This post was updated on 2017-12-19 to remove outdated information that caused frequent misunderstanding of Bazel's sandboxing feature.
We've only added sandboxing to Bazel two weeks ago, and we've already seen a flurry of fixes to almost all of the rules to conform with the additional restrictions imposed by it.
What is sandboxing?
Sandboxing is the technique of restricting the access rights of a process. In the context of Bazel, we're mostly concerned with restricting file system access. More specifically, Bazel's file system sandbox will run processes in a working directory that only contains known inputs, such that compilers and other tools can't even see source files they should not access, unless they know the absolute paths to them.
Note that sandboxing does not try to hide the host environment in any way. Processes can freely access all files on the file system. However we try to prevent them from modifying any files outside their working directory. This requires platform-specific features though and is only available on newer Linux versions that support user namespaces and on macOS.
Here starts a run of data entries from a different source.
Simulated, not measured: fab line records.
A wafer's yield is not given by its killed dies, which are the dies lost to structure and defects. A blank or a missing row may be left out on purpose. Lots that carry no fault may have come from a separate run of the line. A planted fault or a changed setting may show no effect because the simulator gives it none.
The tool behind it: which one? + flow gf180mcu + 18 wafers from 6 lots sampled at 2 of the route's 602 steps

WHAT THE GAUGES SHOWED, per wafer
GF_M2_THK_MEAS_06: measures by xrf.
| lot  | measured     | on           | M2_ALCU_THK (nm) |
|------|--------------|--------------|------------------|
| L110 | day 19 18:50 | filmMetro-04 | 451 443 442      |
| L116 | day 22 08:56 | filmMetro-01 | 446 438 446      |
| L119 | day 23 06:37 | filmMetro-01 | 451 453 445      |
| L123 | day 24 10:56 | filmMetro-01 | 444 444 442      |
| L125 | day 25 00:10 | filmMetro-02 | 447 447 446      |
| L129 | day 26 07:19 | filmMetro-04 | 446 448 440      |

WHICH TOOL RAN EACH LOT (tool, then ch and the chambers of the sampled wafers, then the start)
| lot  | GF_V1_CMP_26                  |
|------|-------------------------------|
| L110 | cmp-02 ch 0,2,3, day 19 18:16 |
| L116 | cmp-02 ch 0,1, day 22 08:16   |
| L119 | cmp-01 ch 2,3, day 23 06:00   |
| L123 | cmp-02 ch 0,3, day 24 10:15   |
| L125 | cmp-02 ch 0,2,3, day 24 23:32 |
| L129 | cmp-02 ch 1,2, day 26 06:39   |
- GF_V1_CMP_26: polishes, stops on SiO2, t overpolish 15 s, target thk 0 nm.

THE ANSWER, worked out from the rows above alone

Why are we sandboxing in Bazel?
We believe that developers should never have to worry about correctness, and that every build should result in the same output, regardless of the current state of the output tree. If a compiler or tool reads a file without Bazel knowing it, then Bazel won't rerun the action if that file has changed, leading to incorrect incremental builds.
We would also like to support remote caching in Bazel, where incorrect reuse of cache entries is even more of a problem than on the local machine. A bad cache entry in a shared cache affects every developer on the project, and the equivalent of 'bazel clean', namely wiping the entire remote cache, rather defeats the purpose.
In addition, sandboxing is closely related to remote execution. If the build works well with sandboxing, then it will likely work well with remote execution - if we know all the inputs, we can just as well upload them to a remote machine. Uploading all files (including local tools) can significantly reduce maintenance costs for compile clusters compared to having to install the tools on every machine in the cluster every time you want to try out a new compiler or make a change to an existing tool.
How does it work?
On Linux, we're using user namespaces, which are available in Linux 3.8 and later. We use mount namespaces to make parts of the file system read-only and PID namespaces for reliable process management.
On Mac, we use
sandbox-exec, which is supplied with the operating system.
Unfortunately no mechanism like PID namespaces or Subprocess Reapers seems
to exist on macOS, so we couldn't get process management to work reliably
On Windows, we currently do not implement sandboxing.